Whilst clearly at the Avant end of the market, with some very "Out There" material, this trio of discs holds a great deal of interesting music which may broaden the horizons of even the more adventurous listeners. With music as varied and peculiar as this, I can only say that a listen to the samples is highly recommended. I am not sure I will listen to these discs regularly but I am sure to dig them out once in a while and I am also sure they will continue to surprise and intrigue me. As Mark intimated, this music is beyond adequate comparison and therefore is nigh on impossible to rate with any meaning.
House Of Not -
The Walkabout Of A. Nexter Niode Part One: Off The Path
Tracklist: Force Of Nature (4:05), Mainstream (5:23), Footnotes (2:51), Off The Path (2:23), Taj Mahal Daydream (1:38), Sad Silk (2:06), A Mile In Those Shoes (2:00), Sacred Cow (0:43), Ol' Phat Fok (4:25), Freakstreet (4:35), Stranger (6:03), High In the Himalayas (1:50), Blood From A Stone (8:46), Sanctuary (3:40)
House Of Not certainly can't be accused of lacking vision. The Canadian duo of guitarist Lou Roppoli and vocalist Brian Erikson came together in 2002 with the very ambitious aim of recording a five CD concept that chronicles the adventures of A. Nexter Niode. Described as a "21st century counterculture rock opus" with a tag line, freely adapted from the sixties mantra, of "Tune out, Turn on, Take a trip", the first part of the saga describes he beginning of the journey and the meeting with the heroine of the tale, Silk.
The instrumental Force of Nature sets the scene starting with a didgeridoo before heavy guitar chords, layers of keyboards and wailing female backing vocals drive things forward with intent. The album is characterised by some very fine guitar playing that displays more than a passing resemblance to David Gilmour. There is no doubt that Roppoli is a fine player, he has the Gilmour soloing style off pat but is just as proficient at providing a bluesy backing, as in the intro to Footnotes. Erikson has also taken some reference points from Pink Floyd, his vocal style and intonations on Mainstream is spookily characteristic of Roger Waters resulting in a track that matches the style of much of the material on The Final Cut.

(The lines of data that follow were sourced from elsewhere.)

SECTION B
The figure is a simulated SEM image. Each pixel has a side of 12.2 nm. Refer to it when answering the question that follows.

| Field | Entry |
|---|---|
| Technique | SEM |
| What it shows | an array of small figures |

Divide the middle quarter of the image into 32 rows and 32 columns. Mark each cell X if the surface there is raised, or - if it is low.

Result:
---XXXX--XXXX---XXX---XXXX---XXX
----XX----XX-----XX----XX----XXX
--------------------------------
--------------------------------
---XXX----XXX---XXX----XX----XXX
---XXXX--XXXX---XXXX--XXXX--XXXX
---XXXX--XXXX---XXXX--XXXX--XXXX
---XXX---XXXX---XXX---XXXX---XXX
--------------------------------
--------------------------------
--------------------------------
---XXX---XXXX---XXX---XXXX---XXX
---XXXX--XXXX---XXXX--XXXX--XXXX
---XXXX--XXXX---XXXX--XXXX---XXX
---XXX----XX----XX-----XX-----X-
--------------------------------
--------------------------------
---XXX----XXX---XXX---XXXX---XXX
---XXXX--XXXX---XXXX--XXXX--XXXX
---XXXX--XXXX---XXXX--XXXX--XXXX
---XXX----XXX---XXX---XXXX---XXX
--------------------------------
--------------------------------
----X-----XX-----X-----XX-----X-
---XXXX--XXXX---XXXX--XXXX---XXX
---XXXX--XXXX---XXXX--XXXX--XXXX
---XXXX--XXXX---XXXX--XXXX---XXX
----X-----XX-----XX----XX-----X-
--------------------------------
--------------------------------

However, House Of Not are much more than Floyd copyists, although the influences are there, they have a style all of their own. The brief instrumental pieces such as the atmospheric Off The Path and High In The Himalayas along with the gentle Taj Mahal Daydream effortlessly move the narrative along and easily capture the essence of the new locations of the story. Although the group comprises Erikson and Roppoli, they are supported by thirteen other musicians contributing everything from extra guitars (lots of extra guitars!) to trombone. The latter is used in the rather Honky Tonk, Tom Waits style Ol' Phat Fok, the only number where an instrument other than the guitar (a piano) takes centre stage. Although it breaks the album up and adds another style to the album, I wasn't particularly fond of this number, mainly due to the title and lyrics, which I thought a rather juvenile play on words.
Still, Freakstreet picks things up with some fine soloing from Roppoli that has a rather heavier edge to it. Blood From A Stone again displays some Floyd characteristics and again features some fine guitar playing, this time extended over several minutes. The track slowly builds into near epic proportions before fading into the final track, a more acoustic number that leaves A. Nexter Niode safe in Sanctuary preparing himself to face the next episode of his wayfaring walkabout.
House of Not have come up with an ambitious and impressive concept if the synopsis of the remaining four volumes are anything to go by. The group have put together a full multimedia exploration of the concept; their website is a marvel that matches the highest levels of computerised design and is well worth a visit (go look now!). The packaging of the CD was also very impressive and the press pack was the most comprehensive and handsome that I have ever received. What is more it, it is not a case of form over substance as the music is a cut above the norm and, for a debut album, is quite an achievement. There is no doubt that in Lou Roppoli, House Of Not have an ace up their sleeve but maybe the arrangements of future albums could be a bit more adventurous and more use could be made of keyboards. However, that is just a personal preference. If the high quality of this album can be maintained and expanded upon then the band could have created a concept that will grow and gather more enthusiasts as each instalment is released.